EX-99 2 w20152exv99.htm EXHIBIT 99 exv99
 

EXHIBIT 99
(T. ROWE PRICE LETTERHEAD)
T. ROWE PRICE GROUP REPORTS STRONG FIRST QUARTER RESULTS
Record Assets Under Management Reach Nearly $293 Billion;
Reelection of Directors Expected at Annual Meeting Today
BALTIMORE (April 26, 2006) — T. Rowe Price Group, Inc. (Nasdaq: TROW) today reported record quarterly net revenues of $429 million for the first quarter of 2006, net income of $116.7 million, and diluted earnings per share of $.84, an increase of nearly 22% from the $.69 per share reported for the first quarter of 2005. Comparable net revenues in the first quarter of 2005 were $357 million and net income was $94 million.

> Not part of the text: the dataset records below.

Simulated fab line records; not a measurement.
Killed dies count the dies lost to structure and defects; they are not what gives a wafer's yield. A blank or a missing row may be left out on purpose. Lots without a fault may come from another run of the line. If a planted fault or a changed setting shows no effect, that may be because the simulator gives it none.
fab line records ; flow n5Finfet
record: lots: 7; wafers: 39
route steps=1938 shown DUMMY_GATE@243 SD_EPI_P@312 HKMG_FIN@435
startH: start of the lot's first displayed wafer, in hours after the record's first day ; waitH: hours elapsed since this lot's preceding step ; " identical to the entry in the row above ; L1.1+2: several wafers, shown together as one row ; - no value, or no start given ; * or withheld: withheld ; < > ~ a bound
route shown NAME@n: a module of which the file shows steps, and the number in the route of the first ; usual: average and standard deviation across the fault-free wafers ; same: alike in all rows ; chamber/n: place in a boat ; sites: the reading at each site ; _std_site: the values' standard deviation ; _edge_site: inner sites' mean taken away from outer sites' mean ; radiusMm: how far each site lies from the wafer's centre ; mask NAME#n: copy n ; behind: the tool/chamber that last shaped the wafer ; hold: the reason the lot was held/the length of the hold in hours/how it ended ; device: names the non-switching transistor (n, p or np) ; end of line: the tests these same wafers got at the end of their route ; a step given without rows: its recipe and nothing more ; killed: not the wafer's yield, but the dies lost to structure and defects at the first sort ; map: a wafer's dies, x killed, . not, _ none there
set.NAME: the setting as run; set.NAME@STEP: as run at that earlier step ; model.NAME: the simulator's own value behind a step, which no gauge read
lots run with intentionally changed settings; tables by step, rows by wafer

Operating expenses for the 2006 quarter were up $41 million, or about 20%, to $251 million. On January 1, 2006, the firm adopted Statement of Financial Accounting Standards No. 123R, Share-Based Payment, and, for the first quarter of 2006, recognized $14.8 million of non-cash stock-based compensation expense using the fair value based method. Had T. Rowe Price applied the fair value method to recognize stock option-based compensation in the first quarter of 2005, compensation expense would have been increased $13.7 million, and the comparable pro forma diluted earnings per share would have been decreased to $.62 from the $.69 previously reported for that period. The fair value provisions of the new accounting standard have been applied on the modified prospective basis; accordingly, the company’s financial statements for any period prior to 2006 will not be restated.
Assets under management increased to a record $292.9 billion at March 31, 2006, up $23.4 billion from the previous high of $269.5 billion at the end of 2005, and up 24% from $235.9 billion at March 31, 2005. Net investor inflows during the first quarter of 2006 were a record $9.6 billion.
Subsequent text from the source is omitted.